Should migrants from the European Union have priority to enter the UK after we leave the union?

In a policy announcement at last week’s Conservative party conference, the government declared that EU citizens will no longer be given priority to live and work in the UK after Brexit. As a consequence, UK citizens may have to apply for visas to work and travel in Europe.
A recent report from the government’s own Migration Advisory Committee, concluded that EU immigrants contribute more to the economy and use less public services than migrants from outside the EU. It also found no evidence that immigration had significant impact on overall employment and unemployment of the UK-born workforce, although on the latter point it conceded that impact may vary between lower-skilled and higher-skilled workforces.
Despite the statistics, respondents to our poll overwhelmingly backed a merit-based system where the same criteria are applied to all potential immigrants, regardless of nationality. A significant majority of 65 per cent favoured this option in last week’s poll, ostensibly showing support for the government’s declared position. A quarter of respondents signalled that priority for EU citizens should be maintained on the basis that it smooths relations with our closest trading partners, while just two per cent felt EU citizens should be prioritised to maximise tax revenues.

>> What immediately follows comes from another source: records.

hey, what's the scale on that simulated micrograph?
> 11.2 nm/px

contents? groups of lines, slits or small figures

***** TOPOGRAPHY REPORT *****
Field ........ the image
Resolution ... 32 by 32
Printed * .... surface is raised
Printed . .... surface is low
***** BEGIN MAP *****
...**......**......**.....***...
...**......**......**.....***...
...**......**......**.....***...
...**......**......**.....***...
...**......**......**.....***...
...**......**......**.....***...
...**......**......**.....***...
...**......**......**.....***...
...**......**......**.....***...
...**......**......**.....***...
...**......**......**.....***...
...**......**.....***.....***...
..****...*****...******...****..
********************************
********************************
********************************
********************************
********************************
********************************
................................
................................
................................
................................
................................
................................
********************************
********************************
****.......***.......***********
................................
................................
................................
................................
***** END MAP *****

Unsurprisingly, given the subject matter, opinions below the line were impassioned.
“It looks like we will need another ‘Windrush’ input from the Commonwealth countries – if they want to come – to do the jobs that the UK workers won’t do,” declared a reader with the username Sandy. “Who will pull parsnips, wash cars, change sheets etc. when the Eastern Europeans can’t come?”
Elsewhere, Another Steve commented: “Immigration should be directly tied to the country’s skill needs. Applicants should be assessed based on a fair and open competition that looks at the skills, a definite job offer, financial viability and health of all applicants. Short term, low skilled, seasonal workers should be managed outside of this system using temporary visas.”
The comments section below will remain open and we welcome further contributions, but please remember to keep it civil. Our reader guidelines for engagement can be found here.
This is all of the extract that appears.